Part Two: Room for Wrong? Room to Grow & Open to Possibility
So the bus passes by this woman waiting at the bus stop. OK, maybe the driver didn’t see her, but still, it is a bus stop. I think the bus driver should have stopped. The woman takes off and runs after the bus. She catches is when the bus is at a stop light and knocks on the door. The bus continues. OK, maybe it is against policy to board riders anywhere other than the stop. The woman continues to run and miraculously makes it to the next bus stop and boards the bus with three other passengers.When she gets on, she asks the driver, “Why didn’t you stop for me?”The bus driver said, ‘We don’t have to stop. You have to flag us down.” The woman with a confused look took a seat in exhaustion. By now, the passengers who witnessed the incident commented with indignation, sarcasm and humor. “I’ve been riding for years, I’ve never flagged the bus down.” “Well, how soon do we need to start flagging you down?” “Excuse me miss, but I’d like to get off at the next stop.”
Yes, it got ugly. Why couldn’t the bus driver admit she was wrong? I checked the rules and the instructions are: Board the Shuttle wherever you see a sign with the green Broadway Shuttle bus icon. This was sooooo obvious, the driver could have said, oops, my bad, Sorry didn’t see you was trying to stay on schedule. Just saying nothing would have preferable to the falsehood that followed. The next day, I heard the perfect conclusion to this. Richard Friedlander in a perspective on the radio said:
I used to think that speaking in public was the one thing that was feared more than death, but after twenty years of trying to get people to resolve their problems by talking with each other, I’ve come to the conclusion that admitting one has made a mistake now occupies the top spot.
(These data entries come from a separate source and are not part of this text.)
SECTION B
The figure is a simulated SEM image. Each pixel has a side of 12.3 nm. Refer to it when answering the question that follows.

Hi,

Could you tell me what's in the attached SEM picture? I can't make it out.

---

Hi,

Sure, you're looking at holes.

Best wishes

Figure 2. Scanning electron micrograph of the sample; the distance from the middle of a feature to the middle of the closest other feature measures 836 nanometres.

The amount of creativity and time wasted by working around this simple act is enough to solve both our energy and employment problems in one swoop. The trust and fellowship that is lost would fill a black hole in space. “Hey, I screwed up” often is enough to put an end to a dispute, and when it isn’t, it’s a good start toward a resolution. Sometimes, it leads to an apology; sometimes, to creating an atmosphere where people are not afraid to give and receive helpful ideas. This applies to relationships across the board: whether it’s a presidential candidate speaking to the electorate, co-workers, marital partners, strangers or friends. You open up, people open up to you.